Feminist Fix: The State of Resistance in Texas, a Mini-Doc on the ERA and the AGs Fighting for DACA

Welcome to Feminist Fix, our weekly round-up of feminist stories and headlines. Get caught up before the weekend!

Feminist News

+ 20 Attorneys General are urging Trump to keep DACA in place. (Here’s Feministing’s guide to everything you need to know about DACA.)

+ Britain just made it easier for trans folks to change their legal gender.

+ A GOP consultant thinks Kid Rock will win his race for a Senate seat if he manages not to “beat up a woman between now and August.”

+ Remember the Afghan girls who weren’t allowed into the U.S. to compete in a robotics competition? Thanks to the tireless work of feminist activists, they were granted entry and competed.

+ Why does Anthony Scaramucci keep making hair and makeup jokes?

+ Planned Parenthood cuts would be a big loss for LGBT folks.

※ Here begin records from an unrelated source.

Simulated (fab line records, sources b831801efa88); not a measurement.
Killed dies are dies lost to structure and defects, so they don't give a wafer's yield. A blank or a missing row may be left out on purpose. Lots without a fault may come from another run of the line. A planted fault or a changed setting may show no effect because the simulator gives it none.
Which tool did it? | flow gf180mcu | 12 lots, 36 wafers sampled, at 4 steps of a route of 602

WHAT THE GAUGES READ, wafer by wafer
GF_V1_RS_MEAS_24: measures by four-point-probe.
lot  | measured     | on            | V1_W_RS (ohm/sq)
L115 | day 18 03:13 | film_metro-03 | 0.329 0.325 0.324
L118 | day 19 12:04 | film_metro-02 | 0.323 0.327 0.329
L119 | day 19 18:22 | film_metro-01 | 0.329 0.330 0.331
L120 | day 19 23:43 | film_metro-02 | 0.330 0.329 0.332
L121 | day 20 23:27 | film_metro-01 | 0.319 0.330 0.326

+ Trumpcare has hit some parliamentary road blocks in the Senate.

+ Texas Republicans are “subverting” the Democratic process in their rush to pass anti-woman, anti-LGBT legislation.

Movers & Shakers

+ This former Buddhist monk is now a queer icon in Tibet:

Tenzin Mariko thought she would be quickly booed offstage when she decided to make her first public appearance as a performer at the 2015 Miss Tibet pageant in Dharamsala. Her apprehension stemmed from the fact that she is the first openly transgender woman in the Tibetan community.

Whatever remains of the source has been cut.